Hayden looked like he had...
Hayden looked like he had the second superbike race at Daytona in his pocket coming out of the chicane on the last lap, but ended up getting nipped at the line by National Guard Suzuki's Jake Zemke by a gnat's eyelash.
When the 2010 season began, Graves Motorsports Yamaha's Josh Hayes was the presumptive favorite. Then a fried clutch in the first race at Daytona put him out and suddenly the field was wide open. Jake Zemke stepped up on the National Guard Suzuki to take a win in his very first outing on a chilly Thursday afternoon in Daytona. The race was close; the top five finishers-Zemke, Hayden, Foremost Insurance Ducati's Larry Pegram, Jordan Suzuki's Aaron Yates, and Young-were covered by .307 seconds. Zemke won the race by taking the unconventional approach of leading out of the chicane for the long run to the finish line.
The next day Hayden tried the same tactic. Leading out of the chicane, he looked to be on his way to winning his first race when he felt the pull of Zemke from behind. "At Daytona you feel it," Hayden said of the effect of the draft. "It's hard to hear it; there's so much noise from speed and stuff. But you can feel it." The difference at the stripe was .009 seconds. And once again Hayden was the runner-up.
Hayden (22) was always in...
Hayden (22) was always in the thick of the battle for the lead in both races at Daytona, but despite his best efforts, he ended up just off the top step of the podium each time.

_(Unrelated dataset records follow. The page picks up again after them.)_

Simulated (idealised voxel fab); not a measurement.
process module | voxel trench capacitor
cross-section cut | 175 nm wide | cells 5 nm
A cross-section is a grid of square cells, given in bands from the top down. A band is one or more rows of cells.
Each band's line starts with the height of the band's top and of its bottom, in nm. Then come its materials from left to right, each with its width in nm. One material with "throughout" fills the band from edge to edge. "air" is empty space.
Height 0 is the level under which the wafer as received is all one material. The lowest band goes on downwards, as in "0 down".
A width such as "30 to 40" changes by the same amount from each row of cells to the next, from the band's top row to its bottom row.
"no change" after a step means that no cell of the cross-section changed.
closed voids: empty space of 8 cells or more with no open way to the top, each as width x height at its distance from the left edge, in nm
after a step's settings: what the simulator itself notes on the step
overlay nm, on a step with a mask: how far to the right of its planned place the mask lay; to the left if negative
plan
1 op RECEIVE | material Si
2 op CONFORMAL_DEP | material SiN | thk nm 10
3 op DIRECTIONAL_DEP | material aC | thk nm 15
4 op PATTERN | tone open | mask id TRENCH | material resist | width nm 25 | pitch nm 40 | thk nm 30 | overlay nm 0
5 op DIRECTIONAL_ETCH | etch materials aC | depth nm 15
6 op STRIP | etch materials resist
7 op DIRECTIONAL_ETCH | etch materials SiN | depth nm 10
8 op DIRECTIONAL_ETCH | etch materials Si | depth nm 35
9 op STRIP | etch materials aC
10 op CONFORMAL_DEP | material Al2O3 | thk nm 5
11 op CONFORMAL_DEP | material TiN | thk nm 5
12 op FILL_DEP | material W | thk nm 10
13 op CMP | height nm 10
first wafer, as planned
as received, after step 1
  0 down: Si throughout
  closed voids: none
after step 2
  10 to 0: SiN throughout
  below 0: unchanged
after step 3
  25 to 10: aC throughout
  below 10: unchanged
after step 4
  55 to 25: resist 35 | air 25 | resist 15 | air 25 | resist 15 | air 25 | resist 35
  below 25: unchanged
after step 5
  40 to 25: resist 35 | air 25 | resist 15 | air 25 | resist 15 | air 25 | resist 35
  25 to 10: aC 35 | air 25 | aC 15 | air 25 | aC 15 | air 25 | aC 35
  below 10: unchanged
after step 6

"I wanted to win, I tried everything to win," he said. "Could've went either way. Just lost in the drafting battle there. I wouldn't change anything [except] try to get more of a gap on the last lap. I was riding pretty hard. I did a pretty fast lap. We were just a little short there. We weren't quite ready, I don't think, for top speed as much as we should've been." Hayden said it was a combination of engine power in the wrong place and gearing. "With the rules, just a lot of compromise with what we have now. We can move power around and stuff pretty easy. It's not easy to gain power, but we can move it around. I think we kind of made a little mistake there."
"I knew I [had a] race in two weeks, so [it was] a little easier to get over," he said of the two races. "I mean I still did all I could do. I don't know what I could've done different. Wasn't going to do any good to mope around and pout about it. So I just tried to concentrate on getting ready for Fontana."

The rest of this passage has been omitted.